It was a short and relatively quiet week for insurance stocks, but some life insurers got clarity around a Department of Labor rule exemption.
The SNL Insurance Index declined 0.56% to 855.83 for the week ended Jan. 19, and the S&P 500 fell 0.48% to 2,263.69.
Sandler O'Neill + Partners analyst John Barnidge said the most notable development in the life insurance space this week was the Department of Labor's proposal of an exemption for certain independent marketing organizations, which can now use a best interest contract exemption from the DOL rule when selling certain annuity products. The rule is not applicable to all such marketing organizations, however. Insurance intermediaries must have annual fixed-annuity contract sales that average at least $1.5 billion in premiums over the last three years in order to qualify.

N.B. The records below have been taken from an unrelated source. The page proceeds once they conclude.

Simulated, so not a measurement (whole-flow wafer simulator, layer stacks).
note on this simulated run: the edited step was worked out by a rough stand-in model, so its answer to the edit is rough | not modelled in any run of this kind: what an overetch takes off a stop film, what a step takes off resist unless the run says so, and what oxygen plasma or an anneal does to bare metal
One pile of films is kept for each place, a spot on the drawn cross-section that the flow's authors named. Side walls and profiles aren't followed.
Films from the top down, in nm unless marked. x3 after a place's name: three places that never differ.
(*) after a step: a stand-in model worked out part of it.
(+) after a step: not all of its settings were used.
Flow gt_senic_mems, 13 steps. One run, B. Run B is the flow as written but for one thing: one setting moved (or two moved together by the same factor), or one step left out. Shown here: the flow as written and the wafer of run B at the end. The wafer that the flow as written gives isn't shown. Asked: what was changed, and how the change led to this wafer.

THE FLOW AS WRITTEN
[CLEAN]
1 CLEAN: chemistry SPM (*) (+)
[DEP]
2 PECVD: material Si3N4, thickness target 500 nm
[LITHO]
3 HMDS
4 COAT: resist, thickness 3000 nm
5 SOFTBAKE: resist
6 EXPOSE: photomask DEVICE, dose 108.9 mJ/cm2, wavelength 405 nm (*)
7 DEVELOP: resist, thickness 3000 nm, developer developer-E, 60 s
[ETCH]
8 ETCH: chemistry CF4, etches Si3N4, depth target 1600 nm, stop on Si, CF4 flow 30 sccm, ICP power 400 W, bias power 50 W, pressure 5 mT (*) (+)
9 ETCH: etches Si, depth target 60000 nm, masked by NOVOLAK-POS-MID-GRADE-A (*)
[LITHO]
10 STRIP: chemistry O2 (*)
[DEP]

The newly proposed rule gets rid of some of the uncertainty around how independent marketing organizations would function under the DOL rule, Barnidge said. He said the news provides some "relief" for companies selling primarily fixed-index annuities through independent agent channels.
Barnidge specifically named American Equity Investment Life Holding Co. and Fidelity & Guaranty Life, which sell mostly in those channels, as beneficiaries of the clarity provided by the proposed exemption.
American Equity's stock actually fell 1.31% for the week after it reported disappointing fourth-quarter 2016 sales figures. Barnidge said the company's sales results, released Jan. 13, were not particularly surprising given the "chilling effect" the DOL rule had in the latter half of 2016, even though it is not yet fully implemented.
Looking ahead at 2017 expectations for life insurers in particular, there should be more good news than bad, according to the Sandler analyst. Barnidge said the recent rise in interest rates is probably enough to boost their earnings. While life insurance stocks have not performed as well as financials like banks since the November 2016 presidential election, they have attractive valuations compared to historic multiples, he said.
Three big life writers all finished the week lower. Shares of MetLife Inc. lost 0.53%, declining to $54.02; Prudential Financial Inc. fell 0.45% to $104.76; and Lincoln National Corp. decreased 0.77% to $66.69.
Sandler O'Neill's Paul Newsome said there was not much news that moved property and casualty stocks during the week. Progressive Corp. gained 0.36% to $36.38 and Travelers Cos. Inc. rose 0.80% to $117.99.
Reuters on Jan. 19, citing "people familiar with the matter," reported that Aon plc is in "advanced talks" to sell its benefits outsourcing business to private equity firm Clayton Dubilier & Rice LLC for $4.5 billion. Aon's stock fell 0.89% during the week to $112.28. In an interview, Newsome said there is not yet enough information about the sale to assess its impact on Aon's stock.
On the earnings front, UnitedHealth Group Inc. reported fourth-quarter 2016 earnings from operations of $3.54 billion. That is up from $2.47 billion in the year-ago quarter. The managed care company's stock fell 1.92% to $158.70 for the week.